Can anyone recommend [a] book(s) or does anyone have any advice on how to improve memory? I have recently signed up on a distance learning course. I have bought text books to help me with my studies. Unfortunately nothing I have read seems to be sinking in. My short term memory is at best crap. The course is just over £1000. Feeling desperate :(

OP posts:
wowfudge · 10/11/2018 13:07

I have been studying via distance learning for five years and am nearly at the end of it all. Are there online lectures and lecture notes?

I would recommend reading the relevant chapters of the text book first and making your own consolidated, hand-written notes as you read. It helps to concentrate your mind. Doesn't matter if you never read them again, but writing things down helps them to 'stick'. Then watch or listen to the lecture with the lecture notes printed out in front of you. There's research that shows that for a lot of people, reading things on the printed page helps them remember the content.

Make sure you do any lecture examples or practice questions. Try to recall the material first. If you can't, answer the question 'open book'.

I have also found that under some circumstances I don't take things in. Be kind to yourself and don't stress if you are too tired or can't understand something. Go back to it another time when you are fresher. You need to find the times when your brain and memory are more receptive. For example, I am usually shattered on Saturdays after a week at work so I do the jobs I need to do around the house and have a rest. I can then spend several productive hours on things on a Sunday instead. If I find I feel like studying I crack on and do it - I don't think, oh I'll do X,y and z first then do it because by then the moment has gone.
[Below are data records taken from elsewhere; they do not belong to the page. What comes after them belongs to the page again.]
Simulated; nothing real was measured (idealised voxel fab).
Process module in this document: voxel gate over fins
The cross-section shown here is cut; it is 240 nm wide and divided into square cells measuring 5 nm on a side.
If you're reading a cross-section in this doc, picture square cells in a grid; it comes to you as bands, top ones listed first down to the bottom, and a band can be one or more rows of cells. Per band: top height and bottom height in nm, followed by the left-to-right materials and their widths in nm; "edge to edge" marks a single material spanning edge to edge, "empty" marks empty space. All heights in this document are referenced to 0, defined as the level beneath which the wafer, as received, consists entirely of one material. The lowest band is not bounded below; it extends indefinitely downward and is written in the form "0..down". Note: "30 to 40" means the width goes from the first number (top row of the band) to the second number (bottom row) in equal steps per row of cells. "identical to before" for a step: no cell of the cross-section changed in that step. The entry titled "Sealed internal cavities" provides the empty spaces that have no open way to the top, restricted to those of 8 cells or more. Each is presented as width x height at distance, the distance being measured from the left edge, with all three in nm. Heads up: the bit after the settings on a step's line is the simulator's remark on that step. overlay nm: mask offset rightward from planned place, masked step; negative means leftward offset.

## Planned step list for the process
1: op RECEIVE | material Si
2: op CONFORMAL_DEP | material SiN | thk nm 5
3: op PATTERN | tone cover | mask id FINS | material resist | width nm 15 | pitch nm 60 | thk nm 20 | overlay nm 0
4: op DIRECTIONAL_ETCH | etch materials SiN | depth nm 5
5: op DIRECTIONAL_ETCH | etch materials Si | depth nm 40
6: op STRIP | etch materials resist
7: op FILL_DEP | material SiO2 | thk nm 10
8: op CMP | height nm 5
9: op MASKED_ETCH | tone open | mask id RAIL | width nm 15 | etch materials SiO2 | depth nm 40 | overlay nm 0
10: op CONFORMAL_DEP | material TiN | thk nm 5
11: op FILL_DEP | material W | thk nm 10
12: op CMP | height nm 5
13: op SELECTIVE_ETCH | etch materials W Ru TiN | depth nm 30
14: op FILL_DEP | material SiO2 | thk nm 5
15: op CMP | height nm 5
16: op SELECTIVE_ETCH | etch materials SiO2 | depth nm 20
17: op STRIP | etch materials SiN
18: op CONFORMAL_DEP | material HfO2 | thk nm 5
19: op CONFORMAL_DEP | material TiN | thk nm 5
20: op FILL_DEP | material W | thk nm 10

DontCallMeCharlotte · 10/11/2018 13:41

I would recommend reading the relevant chapters of the text book first and making your own consolidated, hand-written notes as you read. It helps to concentrate your mind. Doesn't matter if you never read them again, but writing things down helps them to 'stick'.

I second this. I used to keep a diary so I can tell you what happened in March 1978 but I'm struggling to think what I did last Saturday.

As far as studying is concerned, I did the above but when it (inevitably) came to cramming for the exams, I found reading the text out loud helped. Obviously no good if you're doing it on the train!